Win it like Buhari: 5 startup lessons to take away from Nigerian elections

Nigerian president-elect Muhammadu Buhari.

(CNN)March 28 was a historic date in Nigeria's history as it marked the first time the opposition defeated the ruling party in democratic elections in Africa's most populous country and biggest economy.

Muhammadu Buhari, a former military leader who had ruled Nigeria for a 20-month period in the early 1980s, campaigned as a born-again democrat and saw the tide of public opinion turn in his favor.
Here, CNN's African Start-Up examines Buhari's campaign strategy and reveals the key business lessons entrepreneurs can adapt for startup success.

    If at first you don't succeed... keep going

      This wasn't the first time Buhari had run for the highest political office in Nigeria -- in fact, it was his fourth attempt. He could have quit on several occasions, but didn't, and his persistence was rewarded at last month's polls.
      Buhari's endurance and perseverance in the face of setbacks is a key lesson young entrepreneurs can take heed of, says Femi Longe, co-founder and programs director at CcHub, a tech innovation space in Lagos.
      "The reality is that starting a business is everyday slog," explains Longe, who is an expert in social entrepreneurship. "A huge chunk of startups is just surviving to see the next day. You don't know when the big break will come."
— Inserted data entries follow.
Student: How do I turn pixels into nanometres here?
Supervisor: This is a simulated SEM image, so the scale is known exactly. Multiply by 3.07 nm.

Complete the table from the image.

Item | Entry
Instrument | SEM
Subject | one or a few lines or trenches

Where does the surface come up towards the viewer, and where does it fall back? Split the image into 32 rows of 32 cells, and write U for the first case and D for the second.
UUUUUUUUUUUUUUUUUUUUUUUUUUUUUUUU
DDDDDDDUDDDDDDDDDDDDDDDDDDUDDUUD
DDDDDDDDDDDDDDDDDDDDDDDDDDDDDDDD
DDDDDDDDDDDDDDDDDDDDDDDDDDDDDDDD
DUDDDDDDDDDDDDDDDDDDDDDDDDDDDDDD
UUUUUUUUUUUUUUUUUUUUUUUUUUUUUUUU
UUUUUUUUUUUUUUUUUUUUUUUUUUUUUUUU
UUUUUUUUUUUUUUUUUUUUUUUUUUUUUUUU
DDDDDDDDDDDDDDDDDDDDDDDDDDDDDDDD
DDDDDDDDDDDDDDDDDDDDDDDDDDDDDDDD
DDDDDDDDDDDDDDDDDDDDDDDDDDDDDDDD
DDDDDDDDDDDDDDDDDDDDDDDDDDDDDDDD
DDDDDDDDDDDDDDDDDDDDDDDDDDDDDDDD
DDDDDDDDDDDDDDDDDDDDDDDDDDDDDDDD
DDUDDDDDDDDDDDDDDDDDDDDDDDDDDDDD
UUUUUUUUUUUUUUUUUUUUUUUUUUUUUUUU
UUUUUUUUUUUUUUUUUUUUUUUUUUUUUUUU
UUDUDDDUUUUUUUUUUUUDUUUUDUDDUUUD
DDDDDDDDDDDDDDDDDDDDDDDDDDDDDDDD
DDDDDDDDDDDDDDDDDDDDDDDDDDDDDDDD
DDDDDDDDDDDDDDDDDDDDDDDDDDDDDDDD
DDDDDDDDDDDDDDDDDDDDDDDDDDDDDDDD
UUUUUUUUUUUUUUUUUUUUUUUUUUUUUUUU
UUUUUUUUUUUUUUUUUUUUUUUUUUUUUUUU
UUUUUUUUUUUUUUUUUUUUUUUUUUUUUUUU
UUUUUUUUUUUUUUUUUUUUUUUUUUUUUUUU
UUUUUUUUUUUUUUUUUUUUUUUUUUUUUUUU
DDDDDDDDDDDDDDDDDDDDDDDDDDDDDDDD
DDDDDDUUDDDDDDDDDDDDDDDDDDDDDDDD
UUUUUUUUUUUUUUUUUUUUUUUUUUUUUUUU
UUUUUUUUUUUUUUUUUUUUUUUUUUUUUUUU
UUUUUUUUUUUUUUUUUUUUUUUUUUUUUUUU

      Learn from mistakes and don't be afraid to re-brand

      Another area for entrepreneurs to take into consideration is Buhari's readiness to learn from the previous unsuccessful bids and make changes to the way he communicated his message.
      "He was willing to smile a bit more, was willing to dress in the outfits of the different tribes, he was willing this time to actually campaign extensively across the country to change the image that people had of him," says Longe. "There was a lot of work to make him more presentable."
      Similarly, startups need to be flexible and be able to adapt their campaigns to meed the needs of their target markets. Longe explains: "At the end of the day it's about your customers, it's about your users. And you need to think about how does my business appeal to each of their individual needs and concerns while not losing my core essence."